Once inside the apartment, Aiden snatched the dead man's gun. It was an M9, a pistol, almost certainly stolen from the body of an American soldier.

Frankie moved his head in the direction of the young boy moving in the apartment. "Aiden, retrain him while we search the place."


{The rest of this section is really strong as we are introduced to the other characters, and more importantly some conflict in the form of Why they have been recognized. I definitely dig that hook. The dialogue is very good too. Besides registering true, it also helps break up some of the direct description of the plaza and gunfight.}

------

bibbybop wrote 224 days ago

me again- yes I am procrastinating and you are my go- to escape of choice ;)

read through the next two chapters and just thought I would pop in to tell you I have nothing to say :p These are giving me exactly what I wanted from 5 and 6. I'm loving getting to see the world unfold, and phew- glad they're not twins :) Its such an intriguing relationship.

Especially loving the whole canadian/american rivalry. As a scot I completely empathise with being the wee sister overlooked by the big brother convinced they are the centre of the universe!

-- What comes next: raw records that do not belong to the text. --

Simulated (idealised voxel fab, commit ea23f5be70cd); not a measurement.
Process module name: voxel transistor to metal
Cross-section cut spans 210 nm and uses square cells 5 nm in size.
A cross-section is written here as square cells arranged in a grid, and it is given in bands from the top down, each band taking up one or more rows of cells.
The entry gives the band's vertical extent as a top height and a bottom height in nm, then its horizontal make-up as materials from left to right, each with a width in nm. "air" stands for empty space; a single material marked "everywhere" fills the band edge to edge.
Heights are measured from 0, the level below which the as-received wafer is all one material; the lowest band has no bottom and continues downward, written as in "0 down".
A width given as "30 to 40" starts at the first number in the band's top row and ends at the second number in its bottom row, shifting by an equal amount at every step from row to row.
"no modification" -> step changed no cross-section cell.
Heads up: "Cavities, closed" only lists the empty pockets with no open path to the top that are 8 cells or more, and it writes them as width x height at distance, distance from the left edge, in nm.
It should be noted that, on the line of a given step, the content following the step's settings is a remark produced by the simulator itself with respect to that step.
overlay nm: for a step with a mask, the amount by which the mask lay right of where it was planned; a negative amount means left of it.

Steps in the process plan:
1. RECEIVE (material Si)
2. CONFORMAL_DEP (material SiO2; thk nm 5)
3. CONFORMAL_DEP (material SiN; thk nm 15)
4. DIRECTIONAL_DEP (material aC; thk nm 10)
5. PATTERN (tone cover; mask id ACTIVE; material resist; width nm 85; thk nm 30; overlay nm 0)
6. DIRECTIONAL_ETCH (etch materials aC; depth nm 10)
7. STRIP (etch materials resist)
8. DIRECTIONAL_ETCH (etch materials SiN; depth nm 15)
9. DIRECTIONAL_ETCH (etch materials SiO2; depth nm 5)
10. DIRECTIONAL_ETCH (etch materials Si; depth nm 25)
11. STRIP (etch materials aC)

Tate Reese wrote 224 days ago

I have only read the first chapter and am already curious as to where this will take me. A good fluent read. Well done....

AD Ball wrote 226 days ago

YARG REViEW

I've read to the end of Chapter 4 and the end of that Chapter just wants me to read on and on and on. It's works like this which annoy me and delight me....I end up losing a lot of time but I'm reading a great book.

I thought your prologue worked well and was the most enjoyable of the chapters I read. It's action packed and just grabs the attention straight away, setting up the overall story nicely even if up until Chapter 4 we're catching up to the prologue. I like the dialogue of the characters and the nice interactions you have going on between them. They're set up well.

So yeah, to just conclude, I love this work and it makes me jealous how good it is.

Andrea Beauvais wrote 227 days ago

This is a cool idea - half human but half super-human soldiers. I get the feeling that they have an aura of invincibility. It reminds me of playing a video game where you are suddenly in god-mode for 15 seconds. I think the war in Afghanistan aspect makes the book more realistic... as if this could possibly be the future of warfare. Good work so far. Your short/long pitch really caught my eye.

I am not sure if anyone has commented on this before but in Afghanistan or other countries in that area, most of the citizens are actually members of a specific ethnic tribe and speak their respective local language. For example, most people in Afghanistan speak a variety of Pashtun not Arabic as it is a Persian country. I'm not an expert on that but it might be worthwhile to investigate further to add that extra "reality" factor to your first chapter.

Great stuff so far! Love the idea.

Eftborin wrote 227 days ago

Club Grimoire 2nd round
Hi Ellie,
Even though I thought the prologue was long, it stayed interesting from the outset. However, too much dialogue marred my enjoyment. Some annoying lines sprang out, particularly; "There were twenty dead civilians, Aiden," he hissed - How does one hiss when speaking?
Aldous pressed his lips together, "They've arranged for Iris, etc..."- How did he say that when his lips were pressed together?
Chap1; How do we know that Keira did a quick calculation in her head? I suggest 'she appeared to be making a quick calculation'.
I note that you have split the paras concerning Keira's sudden appearance in the kitchen. Again I suggest you should tell us she actually arrived at the house first.
It appears to be a chic lit so far.
Chap 2; The link with the prologue has emerged when Keira watches TV.
Did Keira catch the keys before slidding into the seat or did she press a button to start the car?
Some scenes seem to jump too quickly to the next without explanation.
I feel some could be deleted altogether as I think they are unnecessary, ie in the school.
Jury is out Ellie. Am trying hard to continue though because I have to evaluate the characters. The lad at the black SUV could be an interesting one to follow.
Pat




A Farris wrote 227 days ago

What a great prologue. Really pulls you in right from the beginning. It's really long enough to be a whole chapter. Your language is wonderful and you can form the heck out of a sentence. I think this goes beyond the YA genre and appeals to a really wide audience. You describe the world with such clarity that I could picture the creek setting to perfection. Great story :)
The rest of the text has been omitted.